How to Give Constructive Feedback Using the Plussing Technique

August 2, 2019

Prior to co-founding AWEC, Karen was a marketer, communicator and fundraiser, but her entrepreneurial story starts with her family – her father and grandfather were both business owners. She followed in their footsteps and founded a communications consulting company and an artisanal bakery, both of which taught her important lessons in entrepreneurship. 

“Building AWEC is both the most fulfilling and challenging work I have ever experienced,” she says.

In order to lead the AWEC program successfully, Karen must provide constant feedback to help develop people and encourage their personal and professional growth. One technique that has helped her to do so is ‘plussing’. 

In this article, Davide ‘Folletto’ Casali describes plussing, a method that Pixar Animation Studios (creators of the Toy Story and The Incredibles movies, and many others) popularized that consists of adding a constructive comment when critiquing the work of a team member. “Plussing is a simple concept that can have a big impact on how we cultivate a team dynamic and encourage open collaboration,” Karen says. 

Excellent Feedback Involves Addition Not Subtraction

While each company needs to find what works best for their culture, Karen highlights the importance of constant feedback in order to yield stronger team results. 

The article describes the core of plussing as accepting all offers and then improving on them. Making reference to a school-aged hobby as a performer, Karen likens plussing to a game of improv. “If you’re familiar with improv, it is critical to take what your improv partner has given you and build on it. If you don’t, the improv fails because you haven’t accepted what your partner has offered. When your partner looks good, you look good. The same goes in the workplace.” 

Even though not all ideas will work, it is important to be open to new suggestions as innovative ideas have been known to come from the most unexpected places. Another important principle to pay attention to when giving feedback is this: people must be separated from the problem. 

When delivering feedback, consider replacing statements like ‘your work plan’ with ‘that work plan’ to reduce the chances of defensiveness and discourage judgement. “The key is to always add to an idea or improve on an existing one, and never remove-only”, she says. 

There is Infinite Room for Growth.

The success of the first AWEC cohort shows the benefits of plussing as a key part of Karen’s leadership. The ripple effect of this culture is evident in the way cohort members share feedback among themselves after completing assignments and group projects.

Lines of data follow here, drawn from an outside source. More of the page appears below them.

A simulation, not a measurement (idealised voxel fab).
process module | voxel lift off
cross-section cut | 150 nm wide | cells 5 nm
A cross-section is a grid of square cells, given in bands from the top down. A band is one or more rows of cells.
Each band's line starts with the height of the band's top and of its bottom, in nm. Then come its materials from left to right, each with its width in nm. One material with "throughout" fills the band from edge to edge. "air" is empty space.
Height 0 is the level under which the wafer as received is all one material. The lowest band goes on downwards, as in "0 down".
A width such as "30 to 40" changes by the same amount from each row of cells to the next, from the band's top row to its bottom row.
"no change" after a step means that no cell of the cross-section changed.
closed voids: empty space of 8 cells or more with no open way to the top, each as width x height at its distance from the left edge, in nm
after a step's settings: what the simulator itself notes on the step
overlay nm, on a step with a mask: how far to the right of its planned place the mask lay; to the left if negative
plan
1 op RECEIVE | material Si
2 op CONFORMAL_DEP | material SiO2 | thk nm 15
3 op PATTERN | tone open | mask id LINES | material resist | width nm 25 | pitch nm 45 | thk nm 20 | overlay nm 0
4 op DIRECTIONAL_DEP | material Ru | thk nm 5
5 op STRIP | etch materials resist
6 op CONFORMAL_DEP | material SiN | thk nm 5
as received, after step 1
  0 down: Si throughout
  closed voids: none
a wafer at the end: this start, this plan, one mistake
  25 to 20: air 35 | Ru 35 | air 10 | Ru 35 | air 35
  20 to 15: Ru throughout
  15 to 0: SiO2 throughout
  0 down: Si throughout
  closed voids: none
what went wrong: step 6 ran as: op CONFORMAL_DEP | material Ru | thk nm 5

“You many think you know the best way to do something, but by being open to constructive feedback, you may uncover a totally new way of doing business,” she says.

Even though integrating plussing into her interactions with the AWEC team is a work-in-progress, Karen encourages leaders by saying: “It is important for people in positions of authority to consciously adhere to a plussing approach (or something like it) in order to give team members room to grow, experiment and improve.”